An attorney for Dominion said additional lawsuits against pro-Trump media outlets, such as Fox News, and even Trump himself are possible. Both of its current suits are filed in the U.S. District Court for the District of Columbia.
“The company takes this very seriously,” said Tom Clare on a call earlier this month. “It takes its obligation very seriously. Lawsuits are serious matters, and we're going to look at the evidence and we're going to follow this wherever the evidence leads.”
Clare said the goal is to take these cases out of the realm of the media and to trial. “The best way to vindicate the truth is in the courts, where there's cross-examination, where we have the opportunity to take discovery, where there are rules, where evidence is required to be submitted. And that is the process that we are very much looking forward to in order to vindicate the company and to get the truth out there.”
Giuliani and Powell made numerous false claims about Dominion in the weeks after the election. In mid-November Giuliani appeared on Fox News’ Lou Dobbs Tonight and referred to Dominion as a company that was “strange” and “very frightening.”

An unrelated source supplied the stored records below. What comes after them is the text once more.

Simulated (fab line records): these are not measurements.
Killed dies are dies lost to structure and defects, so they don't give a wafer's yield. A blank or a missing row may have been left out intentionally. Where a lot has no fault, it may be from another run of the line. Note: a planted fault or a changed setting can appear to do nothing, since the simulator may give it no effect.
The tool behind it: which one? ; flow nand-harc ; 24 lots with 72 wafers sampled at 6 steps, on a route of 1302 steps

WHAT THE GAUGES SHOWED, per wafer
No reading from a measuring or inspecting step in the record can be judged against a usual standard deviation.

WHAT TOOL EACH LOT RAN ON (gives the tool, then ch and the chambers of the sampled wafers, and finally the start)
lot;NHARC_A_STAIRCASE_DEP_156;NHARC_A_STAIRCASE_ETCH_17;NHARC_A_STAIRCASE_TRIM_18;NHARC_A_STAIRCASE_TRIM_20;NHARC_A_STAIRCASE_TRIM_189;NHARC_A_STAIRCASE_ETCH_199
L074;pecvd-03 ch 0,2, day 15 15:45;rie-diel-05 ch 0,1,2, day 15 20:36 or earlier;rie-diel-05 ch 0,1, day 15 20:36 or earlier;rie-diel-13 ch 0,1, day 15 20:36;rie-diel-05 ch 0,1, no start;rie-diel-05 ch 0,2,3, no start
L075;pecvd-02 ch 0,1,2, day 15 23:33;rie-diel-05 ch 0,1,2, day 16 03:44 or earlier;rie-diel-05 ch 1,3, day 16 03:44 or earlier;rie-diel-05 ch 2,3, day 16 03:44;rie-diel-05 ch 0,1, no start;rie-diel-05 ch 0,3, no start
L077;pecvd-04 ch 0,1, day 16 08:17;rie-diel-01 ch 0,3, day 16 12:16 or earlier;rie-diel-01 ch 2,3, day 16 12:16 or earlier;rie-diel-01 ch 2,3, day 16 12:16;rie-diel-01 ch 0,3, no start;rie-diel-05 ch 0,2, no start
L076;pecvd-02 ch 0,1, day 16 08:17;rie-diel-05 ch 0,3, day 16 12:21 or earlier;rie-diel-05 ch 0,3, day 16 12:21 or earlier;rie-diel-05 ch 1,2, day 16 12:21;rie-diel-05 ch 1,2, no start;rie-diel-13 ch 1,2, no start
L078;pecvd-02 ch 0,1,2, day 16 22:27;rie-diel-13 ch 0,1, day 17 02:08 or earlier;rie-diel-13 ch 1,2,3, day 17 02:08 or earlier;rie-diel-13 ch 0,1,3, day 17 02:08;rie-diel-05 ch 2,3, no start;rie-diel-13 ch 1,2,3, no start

“So we're using a foreign company that is owned by Venezueluans who were close to Chavez and are now close to Maduro, and they are extremely hackable,” said Giuliani.
Dominion was founded in Canada in 2003 and has no ownership ties to Venezuelan leadership.
A top employee of Dominion Voting Systems, Eric Coomer from Colorado, has been in hiding since shortly after the election when he became the subject of conspiracy theories that he’d masterminded a high-tech plot to steal the election for President Joe Biden. It’s a charge Coomer categorically denies. In late December Coomer sued Giuliani, the Trump campaign, and several pro-Trump media outlets, among others, alleging defamation.
Coomer's suit was filed in state court in Denver and accuses those responsible of spreading the falsehoods of intentional infliction of emotional distress and civil conspiracy. He said he remains in fear for himself and his family.
“I've been threatened more times than I could even count. Whether it's the standard online trolls, voicemails that are left almost on a daily basis, being called a traitor to this country. I can't even begin to describe what effect this has had on my life,” Coomer told Colorado Public Radio in December.
Republican and Democratic state election officials certified Biden's victory with no evidence of widespread fraud or irregularities. Audits showed that Dominion’s machine tabulations matched the tallies that were on the paper ballots.
Dominion has said the weeks of conspiracy theories are not just dangerous for the country and for democracy, but have had a huge human toll, and done untold damage to the company’s reputation and finances.
Giuliani’s legal troubles don’t end with Dominion. Some prominent attorneys are also calling for his law license to be suspended. According to the New York Times, they allege he trampled ethical boundaries when he helped Trump pursue false claims of election fraud.